Goosepimples

Song of the Week: I Me Mine – Rehearsal / Mono by The Beatles (Yes, that specific version) 

Over the break, I had the pleasure of watching nine hours of almost-raw footage of a band writing music, goofing around and struggling through the difficulties of planning a show as a way to hold together what had begun to fall apart. Nine hours of anything is intimidating, and I knew that going into The Beatles documentary, Get Back. I won’t lie to you and say I didn’t fall asleep a few times, because I did.  

But it also gave me chills.  

When George Harrison played the first few lone guitar notes of I Me Mine for his bandmates, I had never heard the song before. The solemnity of it struck me. Simple, stripped down, his voice carried a haunting lament. I loved it, and I wanted more. In the final recording, however, even in the verses, this element is lost. Perhaps lost to overproduction, to the intensity of choruses, or to the great magnificence of the Beatles. George would probably attribute it to the latter. That is not to say the song would have been better without the band or to take sides between them and George, but simply to acknowledge the way the two were growing apart.  

Trivia will tell you the song is about Buddhism and the idea of releasing the ego in favor of the no-self. Trivia will also tell you John Lennon was absent for the official recording of the song. Everything else—George’s process when he sat alone figuring out the strumming, the thoughts and feelings in his head that lead to the lyrics—is lost. I find only a semblance of it in this recording—that troubled, melancholy self-expression.  

I’ll leave you to discover the rest of the documentary on your own, but I will say this moment is more pivotal and revealing than it first seems.  

Watching it, I’m reminded of my sophomore year of high school, struggling to record the last album with a band I had mentally parted ways with. A month prior, I had learned of some unforgivable actions my then-bandmates had committed. It took time to let go of our history together, to let go of the joy of writing and performing. When we finally recorded the album over one long bittersweet Saturday in November, I was grateful to the people who had helped me create something I loved, and simultaneously furious and hurt that they took it away from me.  

I watch George looking at his bandmates, knowing it was time to move on, knowing they weren’t treating him the way he deserved, but also wanting to share and make something beautiful with them.  

I think about what an act of trust it is to pull a piece of art from yourself and bare it, naked, to other people. 

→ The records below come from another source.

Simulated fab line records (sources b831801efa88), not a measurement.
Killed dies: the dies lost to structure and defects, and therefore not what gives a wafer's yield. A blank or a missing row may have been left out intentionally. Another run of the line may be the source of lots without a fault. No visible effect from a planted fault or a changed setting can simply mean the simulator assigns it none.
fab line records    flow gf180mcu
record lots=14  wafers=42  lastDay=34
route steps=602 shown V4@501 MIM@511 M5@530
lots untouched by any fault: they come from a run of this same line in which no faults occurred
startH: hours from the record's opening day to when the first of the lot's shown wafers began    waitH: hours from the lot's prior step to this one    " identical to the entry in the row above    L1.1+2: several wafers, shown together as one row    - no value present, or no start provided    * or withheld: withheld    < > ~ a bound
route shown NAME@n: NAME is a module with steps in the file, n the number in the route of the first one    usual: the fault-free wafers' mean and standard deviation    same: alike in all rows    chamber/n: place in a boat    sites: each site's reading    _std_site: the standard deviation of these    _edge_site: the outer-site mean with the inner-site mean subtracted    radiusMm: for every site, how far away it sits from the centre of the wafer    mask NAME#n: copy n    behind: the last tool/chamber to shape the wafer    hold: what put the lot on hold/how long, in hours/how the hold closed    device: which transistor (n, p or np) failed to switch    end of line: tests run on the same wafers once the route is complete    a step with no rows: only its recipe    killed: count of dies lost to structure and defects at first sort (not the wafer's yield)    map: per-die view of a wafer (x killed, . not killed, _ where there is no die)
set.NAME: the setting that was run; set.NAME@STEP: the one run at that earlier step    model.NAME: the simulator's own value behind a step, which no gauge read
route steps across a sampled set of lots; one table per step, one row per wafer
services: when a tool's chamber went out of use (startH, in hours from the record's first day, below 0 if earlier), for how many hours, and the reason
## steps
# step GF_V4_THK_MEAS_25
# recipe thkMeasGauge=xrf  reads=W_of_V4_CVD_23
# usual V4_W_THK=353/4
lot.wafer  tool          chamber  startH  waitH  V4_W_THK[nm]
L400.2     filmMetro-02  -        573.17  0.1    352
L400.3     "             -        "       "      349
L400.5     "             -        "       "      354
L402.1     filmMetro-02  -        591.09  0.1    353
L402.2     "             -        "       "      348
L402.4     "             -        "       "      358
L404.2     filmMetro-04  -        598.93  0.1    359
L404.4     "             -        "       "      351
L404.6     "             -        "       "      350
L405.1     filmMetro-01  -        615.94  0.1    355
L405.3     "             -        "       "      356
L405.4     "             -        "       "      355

These feelings can be summed up in the softness of his voice, the way his body moves with his guitar, the way his fingers touch the strings. These feelings are forever immortalized not in the footage documenting the rehearsal. They are embedded in the art, the music, because we don’t know any other way to share pieces of ourselves with other people.  

Today I am grateful for the music I made, and the people who enabled me to make it. I am grateful for those I’ve been able to be vulnerable with since then, who have helped me to heal and remember why we make music and art in the first place.  

I’m sending warmth and compassion to those of you who have lost these connections, or had them taken away from you. Your voice and your work are still valuable. Know that there will always be someone willing to listen, even if that someone is yourself.